The birth of our underground brand Factory 93 not only brought on an adrenaline rush reminiscent of the renegade warehouse era of raving—on which Insomniac was founded—but it also had us thinking back to all the people, places and parties that made this whole operation possible. And with that came a burning desire to crack open our collection and dust off the classic records we couldn’t live without. Through our From the Crate series, we’ll be breaking out both seminal and obscure cuts alike, imparting some knowledge in the process.

Even in the mid-’90s, there was less than a chance in hell that any randomly chosen 12-inch single would lodge in a DJ’s playlist for longer than a few weeks. Between the test-pressing white labels that the bigger jocks made for their own and their buddies’ use, the fly-by-night labels that lasted between one and five releases before going kaput, all manner of local activity within any number of specialized DJ scenes around the world, and a major-label dance music apparatus that gave the top names regular remix work on pop stars, there was no shortage of dance records to choose from by 1994. Furthermore, this was an era in which forward motion was paramount—particularly in the future-first ethos of the young rave scene, which had initially rejected house music’s soulful roots but was, by then, beginning to reconsider.

“The Bomb! (These Sounds Fall Into My Mind),” produced by Kenny “Dope” Gonzales of Masters at Work under his solo alias the Bucketheads and released in 1994, might be the most aptly named dance record of all time. Upon release, it landed everywhere—from warehouse raves in small towns to the top of the Billboard charts, where it reached #1 on the Hot Dance Music/Club Play listing in 1995. And thanks to the singsong chant of the main part, as well as the slashing horn stabs of the secondary, intro part, coming or going, the track wouldn’t leave your damn head.
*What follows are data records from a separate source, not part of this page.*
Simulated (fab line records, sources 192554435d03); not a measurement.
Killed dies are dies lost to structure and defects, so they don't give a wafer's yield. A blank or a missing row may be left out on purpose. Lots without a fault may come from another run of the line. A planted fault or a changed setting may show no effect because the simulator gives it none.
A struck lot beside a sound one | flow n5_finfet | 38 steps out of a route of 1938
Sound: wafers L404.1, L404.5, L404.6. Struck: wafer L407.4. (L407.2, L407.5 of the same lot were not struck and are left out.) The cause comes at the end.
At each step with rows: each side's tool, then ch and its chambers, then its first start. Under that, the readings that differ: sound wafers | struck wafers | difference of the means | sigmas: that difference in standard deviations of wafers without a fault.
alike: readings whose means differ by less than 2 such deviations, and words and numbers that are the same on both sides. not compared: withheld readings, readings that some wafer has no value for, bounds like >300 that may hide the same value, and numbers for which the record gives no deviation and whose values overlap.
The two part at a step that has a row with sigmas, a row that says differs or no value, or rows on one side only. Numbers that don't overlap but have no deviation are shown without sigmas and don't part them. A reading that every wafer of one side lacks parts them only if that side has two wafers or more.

The track’s title is actually a mondegreen, a mishearing that becomes a substitute for what’s there. What we have subsequently understood is that the sampled Peter Cetera lyric “These sounds fall into my mi-yi-yi-yi-yind”—from the heart-still-beating carcass of the Chicago song “Street Player” (the ultimate in dance music’s ability to wring vital juices from iffy sources)—is, in fact, “Street Sounds swirling through my mi-yi-yi-yi-yind.” Yet that mishearing is part of what makes the track tick. The words of a musician in the original, turned into joyful aural confetti, land on the dancer as a different kind of manifesto, to let the music guide you through a wonderland of clashing textures and disco flair.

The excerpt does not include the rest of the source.